And among the reasons that this may be the case are those that the Commission itself predicted, namely the 11 trillion cubic feet that would be at issue in the event that Order 451 were not enacted.
That has two effects on the price.
One is it puts more gas onto the market, and the second is that the increment that it puts onto the market is low-priced to mix with the higher price.
The contention that Congress relaxed the pricing structure only for new gas, while carrying forth the existing vintages for old gas, and that that was the compromise that Congress reached, is true as far as it goes, but it tells only half the story.
And the half that it leaves out is the half that is dispositive of this case.
It is true that Congress itself did not alter the old gas ceilings.
It simply carried them forth.
But in words that could not be more plain, in sections 104 and 106, it gave the Commission the authority to exercise its traditional NGA authority to decide just and reasonable ceilings, and to alter those ceilings in light of subsequently changed conditions in the event it chose to do so.
So that the only issue, the only issue in this case is whether those rates are just and reasonable.
And it is an issue that is really not a proper basis for invalidating Order 451.
The Commission determined that they were just and reasonable.
The Fifth Circuit did not, did not disturb that.

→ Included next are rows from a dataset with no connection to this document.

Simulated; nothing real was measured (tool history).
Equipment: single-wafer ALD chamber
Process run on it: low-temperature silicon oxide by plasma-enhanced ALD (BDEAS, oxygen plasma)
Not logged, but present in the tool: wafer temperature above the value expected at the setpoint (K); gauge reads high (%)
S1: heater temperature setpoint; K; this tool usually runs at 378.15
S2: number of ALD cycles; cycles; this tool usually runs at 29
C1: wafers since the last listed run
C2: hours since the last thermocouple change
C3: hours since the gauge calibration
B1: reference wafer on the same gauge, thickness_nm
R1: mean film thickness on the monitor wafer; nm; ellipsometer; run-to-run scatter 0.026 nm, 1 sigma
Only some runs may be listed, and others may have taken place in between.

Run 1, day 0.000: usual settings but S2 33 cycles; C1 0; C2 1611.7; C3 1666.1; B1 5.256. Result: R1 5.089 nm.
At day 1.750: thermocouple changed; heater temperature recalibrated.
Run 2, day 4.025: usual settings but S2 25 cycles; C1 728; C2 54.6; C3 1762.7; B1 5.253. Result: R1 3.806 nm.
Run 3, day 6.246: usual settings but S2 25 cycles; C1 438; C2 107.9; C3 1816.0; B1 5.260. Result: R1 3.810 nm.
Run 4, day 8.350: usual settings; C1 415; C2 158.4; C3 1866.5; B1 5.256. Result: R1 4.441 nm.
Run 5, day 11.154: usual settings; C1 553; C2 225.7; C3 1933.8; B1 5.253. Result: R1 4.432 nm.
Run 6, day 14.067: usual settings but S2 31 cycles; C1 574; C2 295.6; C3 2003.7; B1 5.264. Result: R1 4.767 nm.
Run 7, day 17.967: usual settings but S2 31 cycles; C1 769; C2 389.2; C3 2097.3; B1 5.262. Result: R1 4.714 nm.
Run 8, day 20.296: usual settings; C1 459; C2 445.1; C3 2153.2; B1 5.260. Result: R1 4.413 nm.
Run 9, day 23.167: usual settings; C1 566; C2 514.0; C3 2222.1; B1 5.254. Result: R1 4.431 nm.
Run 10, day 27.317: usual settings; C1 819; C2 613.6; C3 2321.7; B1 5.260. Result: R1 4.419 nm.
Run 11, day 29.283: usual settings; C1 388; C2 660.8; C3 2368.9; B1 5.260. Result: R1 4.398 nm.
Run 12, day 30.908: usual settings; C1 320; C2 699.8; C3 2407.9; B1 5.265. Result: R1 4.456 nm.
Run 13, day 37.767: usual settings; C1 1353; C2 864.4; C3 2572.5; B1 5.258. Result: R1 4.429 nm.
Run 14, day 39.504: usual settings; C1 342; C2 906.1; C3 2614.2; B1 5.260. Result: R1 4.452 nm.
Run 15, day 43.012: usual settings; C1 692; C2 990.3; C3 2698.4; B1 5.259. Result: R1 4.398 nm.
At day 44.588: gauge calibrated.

And the only argument that our opponents have as to why this is not just and reasonable is the one to which Mr. Kneedler referred, that the Commission said it would not be just and reasonable to charge that price without first going through a negotiation procedure whose ultimate effect would probably be and has been to get the price lower.
The claim that the Commission's GFN procedure is too one-sided simply ignores the central purpose of that procedure.
The ceiling itself was borrowed from what Congress itself did.
Moreover, it had been judicially approved.
So clearly, if that is all they had done, it would have been all right to charge up to that ceiling.
But they said that was not the just and reasonable procedure.
First, as a condition to charging that higher price, the producer was required to initiate a procedure which might bring the price lower.
Now, in light of the fact that there were these price escalation charges, something like that negotiation process was absolutely essential, and in fact it has worked very well.
In the great majority of instances what has happened is that the parties have not used the GFN formal procedure, but rather have simply renegotiated their contracts.
And the effect has been to eliminate not only the distortions on the lower end, the old gas price distortions over which Congress, excuse me, the Commission did have some authority, but also has been to bring the producers to the bargaining table and put the new gas on the bargaining table as well.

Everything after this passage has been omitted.